I believe we are in new territory for smartphone manufacturers. Although its true that there are still many people on the planet who do not yet have a smartphone, the reality is that the most mature markets are reaching the saturation point where most consumers–who want and value smartphones–have one. Which means that the battle for the bulk of mature market consumers are now for up-graders and no longer intenders. This changes things quite a bit.
This would explain the concerns over smartphone growth slowing in 2013. For several years the smartphone market was growing at over 50% a year. This year the growth is estimated to be around 30%. I think a better way to look at the growth is to look at the rate specific smartphone price ranges will grow. I think parts of the market may grow more than 30% this year. However, I am not convinced it will be the flagship top-tier devices that grow at faster paces this year but the more second tier devices. Of course this would seem logical given the growth in emerging market but I think this will even be the case in markets like the US and Europe.

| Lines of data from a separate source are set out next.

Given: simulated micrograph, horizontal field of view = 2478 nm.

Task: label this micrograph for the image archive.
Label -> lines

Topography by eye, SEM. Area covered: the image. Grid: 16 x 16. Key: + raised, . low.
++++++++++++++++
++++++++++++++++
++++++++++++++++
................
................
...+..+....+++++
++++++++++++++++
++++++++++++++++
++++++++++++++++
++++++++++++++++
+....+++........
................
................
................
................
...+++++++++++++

If true this brings up an important observation about devices like the Galaxy S4, the next iPhone, and any other flagship device. And that observation leads me to the title of this column.
Good Enough
I think we are getting extremely close to a good enough sentiment by mass market consumers toward their current devices. The quality of most flagship phones and even many tier two phones has been continually raising to the point where they are lasting longer and meeting the simple needs for the mass market.
We have been living in a good enough paradigm in the PC industry for years now and consumers are consistently holding onto PCs longer because they meet their needs and they do not feel an urgency to upgrade their notebooks. I think the smartphone market may be in a similar situation.
The Burning Question
At an absolute fundamental level the biggest challenge smartphone makers face in 2013 is convincing consumers they need to upgrade their smartphones this year. The biggest part of the consumer market is not the early adopters but the early and late majority. These groups think very different about technology and what percentage of this market will routinely upgrade every year or even every two years is a big question mark.
When we talk with consumers and gather our market insights into this specific question, we continually get a sense that consumers are happy with even their later generation devices and don’t necessarily feel the need to rush out and upgrade their devices even if they are eligible. It appears that a growing majority believes their current devices are good enough. It doesn’t mean they won’t upgrade, just that there is no sense of urgency.
This brings up interesting implications for companies like Samsung and Apple. Both companies have garnered a large install base for their devices over the past few years. There will certainly be a significant number of customers who will be eligible in 2013 for upgrades but will they be compelled to upgrade at all? This, I think, is an interesting question.
With regards to the S4 I have my doubts. Samsung will no doubt sell a ton of these devices but will it sell better than the S3? I’m not convinced, and I am not convinced for one primary reason. The S4 runs the dangerous risk of over serving the market needs with the key innovations and features they added.
Horace Dediu tweeted out something I thought was very interesting last week.
Market over-service is a far more dangerous mistake than under-serving it.
Overserving the market means adding features and functions the mass market does not have a perceived need for or is not ready for. Often times when an offering is complex, it is hard to understand. This goes back to the point of what is good enough in today’s market and what is overkill. These are questions to wrestle with.
The S4 has some cool features. Once people get their hands on them we will see if they are just cool or actually useful. Cool and useful are often two very different things. What Samsung doesn’t need with the S4 is consumers hearing the pitch and wondering “why do I need that?” What if the S3 is good enough?
The S4’s biggest challenge will be to address the question in the minds of consumers as to “why should I upgrade?”
Of course Apple will face this question as well. We have seen Samsung’s flagship device and we are yet to see Apple’s. I think this is an interesting year for Apple. I’m not sure Apple has ever found themselves in a position in the past decade with such a strong competitor as Samsung, who is willing to spend more money than them on marketing to convince the world to buy into the Samsung brand.
This is perhaps the first year where I think Apple needs to do more with the next iPhone than the traditional strategy. For the primary reason that the iPhone 5 in its current form is good enough for the masses. If the next iteration of the iPhone does not offer either some entirely new innovation or feature not found on the iPhone 5 that provides an answer to the upgrade question, then I fear consumers who are in the market and eligible for the upgrade may just end up buying the iPhone 5 at a discounted price. Even if that happens it still means healthy sales for Apple but it begs the question about the necessity of a new flagship device it isn’t going to make a compelling upgrade case.
The question will be what features are worth a $100 premium in the good enough market that we find ourselves in. There are fascinating dynamics at play in the market right now from my viewpoint. I do believe that every smartphone maker is now entering uncharted waters due to the saturation and maturity of the smartphone market. It will be exciting to see how these new waters are navigated. I’m glad I have a seat to watch the show.
“Market over-service is a far more dangerous mistake than under-serving it.”
What does that mean?
It means packing features or functions into a device that the market does not need or is not ready for.
So if you’re under-serving the market, at least it will buy your product?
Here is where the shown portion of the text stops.